Mark Carney will bring new and useful ideas to the Bank of England and his hiring was a “coup” for the U.K., said Charlie Bean, the deputy governor who will stay on to help in the transition from Mervyn King.
“I think when any new governor is going to come in, it’s always an opportunity for change,” Bean said in an interview yesterday. “With Mark, it will be somebody who will take the best of the bank we have at the moment that Mervyn and his forebears created, but I’m sure Mark will also bring new thoughts. Having run the Bank of Canada, he will have particular things he may think useful for us to import.”

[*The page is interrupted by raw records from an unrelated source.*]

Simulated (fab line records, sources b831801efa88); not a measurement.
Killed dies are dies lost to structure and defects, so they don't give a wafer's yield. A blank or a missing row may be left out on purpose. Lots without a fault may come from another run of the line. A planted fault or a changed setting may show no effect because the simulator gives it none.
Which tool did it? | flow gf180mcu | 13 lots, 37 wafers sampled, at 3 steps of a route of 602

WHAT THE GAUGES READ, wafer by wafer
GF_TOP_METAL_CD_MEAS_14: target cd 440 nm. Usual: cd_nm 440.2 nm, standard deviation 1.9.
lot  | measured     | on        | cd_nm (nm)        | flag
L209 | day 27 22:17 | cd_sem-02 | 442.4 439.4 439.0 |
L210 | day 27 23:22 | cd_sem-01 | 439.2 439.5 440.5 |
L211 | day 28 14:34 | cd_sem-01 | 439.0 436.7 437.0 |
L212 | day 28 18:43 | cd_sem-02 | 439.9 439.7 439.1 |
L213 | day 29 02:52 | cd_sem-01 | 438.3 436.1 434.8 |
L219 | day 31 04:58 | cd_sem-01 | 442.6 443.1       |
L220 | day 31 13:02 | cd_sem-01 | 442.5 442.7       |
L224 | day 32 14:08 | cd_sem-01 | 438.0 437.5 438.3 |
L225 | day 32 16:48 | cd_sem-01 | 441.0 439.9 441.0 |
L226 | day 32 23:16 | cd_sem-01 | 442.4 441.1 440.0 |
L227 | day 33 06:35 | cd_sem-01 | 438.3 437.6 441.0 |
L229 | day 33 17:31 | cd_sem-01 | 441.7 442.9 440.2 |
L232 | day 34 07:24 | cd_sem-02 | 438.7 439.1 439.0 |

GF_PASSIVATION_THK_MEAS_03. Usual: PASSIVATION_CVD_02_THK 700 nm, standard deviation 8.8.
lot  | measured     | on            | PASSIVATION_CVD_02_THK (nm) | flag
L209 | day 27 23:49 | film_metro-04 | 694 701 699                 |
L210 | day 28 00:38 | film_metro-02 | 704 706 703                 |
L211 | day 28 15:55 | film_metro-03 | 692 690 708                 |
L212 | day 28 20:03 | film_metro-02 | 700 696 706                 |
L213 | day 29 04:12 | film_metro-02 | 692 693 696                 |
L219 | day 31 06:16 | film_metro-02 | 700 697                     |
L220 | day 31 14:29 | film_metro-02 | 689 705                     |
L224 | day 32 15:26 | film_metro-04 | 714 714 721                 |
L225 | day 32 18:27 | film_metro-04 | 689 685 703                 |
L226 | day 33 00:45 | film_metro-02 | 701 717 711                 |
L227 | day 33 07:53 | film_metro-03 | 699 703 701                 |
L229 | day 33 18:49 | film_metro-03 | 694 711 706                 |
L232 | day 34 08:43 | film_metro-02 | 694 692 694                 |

Carney’s innovations as governor of Canada’s central bank included a promise in 2009 to keep the benchmark interest rate low for 15 months as long as the inflation outlook didn’t change, a measure followed by the Federal Reserve. His surprise hiring by Chancellor of the Exchequer George Osborne this week makes him the first foreigner to run the Bank of England. Bean agreed to extend his own term for a year to assist the handover.
Carney “is somebody who ticks all the boxes,” and his appointment is “a bit of a coup,” Bean, 59, said. As an ex- employee of Goldman Sachs Inc. (GS:US) “he’s very familiar with financial markets, and he was based in the City while working for Goldman so he knows the City well.”
Carney, 47, beat contenders including Bank of England Deputy Governor Paul Tucker, whose three-decade career at the institution marked him out as the leading candidate. He will be the first outsider to hold the post of governor since 1983.
Bean said there was a “good pool of candidates” to replace King as governor and “any of the people mentioned would have been able to do a good job.”
Carney’s skills will be tested as he takes over an institution that was shaped by King over the past decade and is now about to be given expanded powers. As well as guiding monetary policy, he’ll be at the forefront of regulation in a city whose status as the world’s leading financial center has been dented by trading scandals.
“He’s an extremely impressive individual, the times I’ve come across him at international meetings,” Bean said. “He can always be relied upon to make telling, insightful contributions, so I think he will be a really fantastic governor. Just the sort of person we need at the current juncture.”
Bean joined the Bank of England in 2000 as chief economist and became deputy governor in July 2008. He will stay in the post until June 2014, a year after his five-year term ends.